Because of this big change in plans, Gasparilla has reimbursed artists for their booth fees and will only be taking a small percentage of commission from the artists’ sales.
“We’re not kidding ourselves; artists might not sell as well as in-person. We’re just trying to provide a platform that they can make sales that they otherwise wouldn’t have and opening up to a broader audience that couldn’t come,” says John Scheffel, President of the Board of Directors of the Gasparilla Festival of the Arts. “It’s giving the festival a broader reach, so that’s one of the positives. Artists don’t have any costs to them except when they sell something, which is far less than a gallery’s commission.”
Similar to Amazon, artists can create their own shop with Eventeny, which they can carry over from festival to festival. To make things seamless for art lovers, buyers can add things to their cart from multiple artists, then make one purchase at the end. Instead of two days of shopping over the weekend, shopping will be open March 1-21 with the virtual events happening March 6-7.
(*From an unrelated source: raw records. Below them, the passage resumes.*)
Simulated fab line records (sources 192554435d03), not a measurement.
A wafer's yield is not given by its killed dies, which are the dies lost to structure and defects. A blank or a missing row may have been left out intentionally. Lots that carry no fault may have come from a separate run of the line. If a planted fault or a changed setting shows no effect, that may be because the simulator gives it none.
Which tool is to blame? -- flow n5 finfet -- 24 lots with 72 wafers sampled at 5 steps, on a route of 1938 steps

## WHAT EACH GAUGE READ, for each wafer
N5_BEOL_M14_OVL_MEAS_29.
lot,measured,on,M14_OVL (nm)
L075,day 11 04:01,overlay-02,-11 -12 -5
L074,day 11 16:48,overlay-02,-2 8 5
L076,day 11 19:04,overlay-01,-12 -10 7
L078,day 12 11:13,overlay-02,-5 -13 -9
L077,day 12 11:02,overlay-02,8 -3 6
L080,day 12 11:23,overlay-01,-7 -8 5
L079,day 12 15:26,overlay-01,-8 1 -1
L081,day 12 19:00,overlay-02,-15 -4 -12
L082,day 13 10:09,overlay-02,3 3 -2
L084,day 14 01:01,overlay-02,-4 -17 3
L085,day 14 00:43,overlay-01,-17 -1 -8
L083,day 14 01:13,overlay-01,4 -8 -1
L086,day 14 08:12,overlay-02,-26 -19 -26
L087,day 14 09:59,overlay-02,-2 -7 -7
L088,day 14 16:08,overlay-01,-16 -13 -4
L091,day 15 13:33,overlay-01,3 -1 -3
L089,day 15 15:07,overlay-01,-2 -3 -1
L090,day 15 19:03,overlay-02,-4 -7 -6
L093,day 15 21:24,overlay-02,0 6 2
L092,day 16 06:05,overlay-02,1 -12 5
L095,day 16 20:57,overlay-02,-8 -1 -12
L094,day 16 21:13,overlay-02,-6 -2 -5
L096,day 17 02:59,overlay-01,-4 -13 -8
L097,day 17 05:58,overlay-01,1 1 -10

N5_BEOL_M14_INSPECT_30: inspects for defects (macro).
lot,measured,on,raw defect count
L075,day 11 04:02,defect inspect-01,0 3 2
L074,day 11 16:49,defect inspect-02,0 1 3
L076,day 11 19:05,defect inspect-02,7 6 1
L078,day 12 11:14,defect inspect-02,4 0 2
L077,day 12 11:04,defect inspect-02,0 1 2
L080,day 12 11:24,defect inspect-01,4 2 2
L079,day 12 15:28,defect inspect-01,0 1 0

Besides artist booths, events like Carmada, the Scholastic Showcase, and chalk art are things that make the festival what it is. Luckily, Gasparilla has figured out a way to either livestream or prerecord all of the entertainment that would have been at the in-person festival.
“We want to give the essence of a festival weekend as much as possible with scheduled events, livestreaming 2-3 bands a day along with a dance performance. The goal is to get artists demonstrations, one demo from an artist representing each of 13 mediums at the show,” Scheffel says. “We will be doing virtual children’s activities with the Art Collectors in Training program. Artists donate items geared towards children to this program that cost between $5-25. In a live festival, only children are allowed in the tent, so we’re trying to figure out how to do this virtually. The arts are one of the first things that fall off the record in a downturn, but artists still want to donate which is wonderful.”
The Gasparilla Festival of the Arts is already known for their large sum of juried award money, and this year will be no different as they become the first virtual arts show jurying and awarding prize money with the same amount as last year, $80,000, juried by Dr. Nadiah Rivera Fellah, the Associate Curator of Contemporary Art at the Cleveland Museum of Art.
Looking at the festival from the eyes of the artists, many wonder about how successful a virtual festival will be since it can be hard to make those invaluable personal connections digitally. As a work-around, the Eventeny platform allows artists to add video introductions on their homepage, even serving as a platform for video calls to chat with the artists like you would at their booth.
“I make sculpture, which is really tactile and people need to see it in a space to really take it in. By just showing a picture or video, there’s still a separation that you can’t get to really see the piece. That’s a big factor for sales,” explains Dominice Gilbert, a St. Pete sculptor
who is a juried Gasparilla artist this year. “They are the first online show to be giving out prize money. For artists, everything helps right now and they’ve been doing good keeping our best interests in mind. Artists, collectors, promoters: we are all just trying to adapt. Nobody knows the clear path to success in this new world. Personally, I am going to just keep trying to find a new way to continue to make art.”
To find out more, visit the Gasparilla Festival of the Arts website
or follow them on social media.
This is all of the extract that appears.